Surprisingly strong economic indicators at the start of the year were not convincing enough for some analysts to immediately rule out a recession.

And markets got spooked by solid employment, stubborn inflation, and robust retail sales and PMI data from January. The fear is higher-for-longer interest rates and the Fed reverting back to 50-basis-point hikes.

In its latest March outlook, Bloomberg Intelligence warned that copper and other industrial metals would outperform gold this year if the U.S. manages to avoid a recession. But this scenario is an unlikely one since the Fed is remaining aggressive.

"The greatest potential for economic contraction from the yield curve in about 30 years and the Federal Reserve still tightening could guide most metals lower and gold higher in 2023," Bloomberg Intelligence senior macro strategist Mike McGlone said Thursday.

Gold is in an enduring bull market despite prices falling in February, McGlone pointed out. Spot gold is down more than 5% in the last 30 days. But the decline comes after the precious metal saw its best start to the year in over a decade. April Comex gold futures were last at $1,830.70, down from this year's peak of around $1,960 an ounce.

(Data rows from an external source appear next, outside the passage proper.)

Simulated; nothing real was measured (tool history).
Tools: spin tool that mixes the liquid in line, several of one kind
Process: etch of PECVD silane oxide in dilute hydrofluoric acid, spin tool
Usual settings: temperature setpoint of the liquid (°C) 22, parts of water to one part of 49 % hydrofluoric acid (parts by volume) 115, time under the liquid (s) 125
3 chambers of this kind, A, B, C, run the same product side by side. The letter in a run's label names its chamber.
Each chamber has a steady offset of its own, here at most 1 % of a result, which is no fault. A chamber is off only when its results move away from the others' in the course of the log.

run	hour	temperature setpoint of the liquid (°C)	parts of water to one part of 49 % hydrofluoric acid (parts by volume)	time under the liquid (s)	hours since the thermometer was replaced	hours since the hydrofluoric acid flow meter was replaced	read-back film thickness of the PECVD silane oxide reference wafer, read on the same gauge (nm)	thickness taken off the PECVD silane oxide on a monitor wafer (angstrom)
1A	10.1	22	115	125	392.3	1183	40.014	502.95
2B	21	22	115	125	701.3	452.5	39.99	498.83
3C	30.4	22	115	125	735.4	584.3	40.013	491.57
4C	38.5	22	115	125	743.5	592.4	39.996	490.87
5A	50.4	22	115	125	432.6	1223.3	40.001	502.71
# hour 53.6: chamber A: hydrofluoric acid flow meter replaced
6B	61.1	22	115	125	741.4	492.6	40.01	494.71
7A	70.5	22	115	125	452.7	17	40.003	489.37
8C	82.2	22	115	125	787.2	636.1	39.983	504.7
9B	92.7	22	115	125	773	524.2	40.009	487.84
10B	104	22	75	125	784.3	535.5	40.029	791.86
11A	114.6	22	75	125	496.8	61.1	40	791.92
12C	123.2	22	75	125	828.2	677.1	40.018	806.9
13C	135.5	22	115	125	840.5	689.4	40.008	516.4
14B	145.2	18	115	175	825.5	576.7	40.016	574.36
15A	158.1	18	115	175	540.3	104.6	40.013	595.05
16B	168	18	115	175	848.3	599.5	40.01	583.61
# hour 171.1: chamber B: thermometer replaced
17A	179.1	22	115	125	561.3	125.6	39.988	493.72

The precious metal could be ready to resume its rally soon, but the critical catalyst needed to trigger that is a recession.

"A U.S. recession is a top catalyst that may push the metal's price above $2,000 an ounce," he wrote. "Based on the highest probability of recession from the three-month to 10-year Treasury curve in our data base since 1992. A key factor that may be different this time is the easing from the Fed that markets were accustomed to until the inflation of 2022."

This scenario would see gold continue to outperform other metals in 2023. "One of the best performers on a 12-month basis, the precious metal may be sniffing out an eventual Fed pivot due to recession," McGlone noted.

A U.S. recession and higher gold prices are still Bloomberg Intelligence's base case for this year.